A great picture of the organic complexity of the Yukon River Delta from NASA EOS.  They write:

The Yukon River originates in British Columbia, Canada, and flows through Yukon Territory before entering Alaska. In southwestern Alaska, the Yukon Delta spreads out in a vast tundra plain, where the Yukon and Kuskokwim Rivers meander toward the Bering Sea.

The Enhanced Thematic Mapper Plus on the Landsat 7 satellite acquired this natural-color image of the Yukon Delta on September 22, 2002. Looking a little like branching and overlapping blood vessels, the rivers and streams flow through circuitous channels toward the sea, passing and feeding a multitude of coastal ponds and lakes.

The Yukon Delta is an important habitat for waterfowl and migratory birds, and most of the protected refuge is less than 100 feet (30 meters) above sea level. Over such low-lying, mostly treeless terrain, the rivers can change course frequently and carve new channels to find the fastest route toward the sea. The pale color of the sea water around the delta testifies to the heavy sediment load carried by the rivers.

Syr Darya river meanders

Beautiful pictures from NASA EOS showing paleo and historic river meanders in the floodplain of the Syr Darya River in Kazakstan.

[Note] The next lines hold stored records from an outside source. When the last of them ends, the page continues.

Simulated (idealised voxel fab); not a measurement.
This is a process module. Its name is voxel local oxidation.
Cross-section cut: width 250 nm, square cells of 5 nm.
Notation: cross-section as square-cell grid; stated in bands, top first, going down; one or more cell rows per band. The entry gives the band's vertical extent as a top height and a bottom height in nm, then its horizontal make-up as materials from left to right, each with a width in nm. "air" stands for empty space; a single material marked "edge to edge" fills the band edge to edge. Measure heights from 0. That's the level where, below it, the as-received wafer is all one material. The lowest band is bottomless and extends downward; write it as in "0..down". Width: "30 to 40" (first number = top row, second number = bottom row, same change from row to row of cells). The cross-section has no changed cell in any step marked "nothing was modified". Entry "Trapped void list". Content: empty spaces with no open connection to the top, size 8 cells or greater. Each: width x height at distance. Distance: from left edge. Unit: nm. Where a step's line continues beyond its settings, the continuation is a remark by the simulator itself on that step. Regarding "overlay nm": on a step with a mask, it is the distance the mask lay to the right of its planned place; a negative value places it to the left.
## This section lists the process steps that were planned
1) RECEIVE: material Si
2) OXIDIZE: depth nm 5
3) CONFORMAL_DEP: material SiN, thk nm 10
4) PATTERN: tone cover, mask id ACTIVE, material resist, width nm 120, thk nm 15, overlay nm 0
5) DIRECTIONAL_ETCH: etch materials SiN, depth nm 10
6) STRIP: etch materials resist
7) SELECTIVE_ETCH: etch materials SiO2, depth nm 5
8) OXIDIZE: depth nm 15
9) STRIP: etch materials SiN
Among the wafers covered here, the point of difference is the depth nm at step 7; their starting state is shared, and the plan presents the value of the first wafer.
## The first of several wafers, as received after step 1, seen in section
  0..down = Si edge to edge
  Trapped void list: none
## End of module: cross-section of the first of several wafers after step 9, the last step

The floodplain is shown here as a tangle of twisting meanders and loops (image center). The darkest areas are brushy vegetation along the present course (filled with blue-green water); wisps of vegetation are also visible along flanking swampy depressions, or sloughs. An older floodplain appears as more diffuse dark vegetation (image upper left), where relict bends are overlain by a rectangular pattern of cotton fields. The straight channel of a new diversion canal—one of 16 from this point downstream—can be seen along the east bank of the river. The older floodplain is fed from the Chardara Reservoir, immediately upstream (not shown).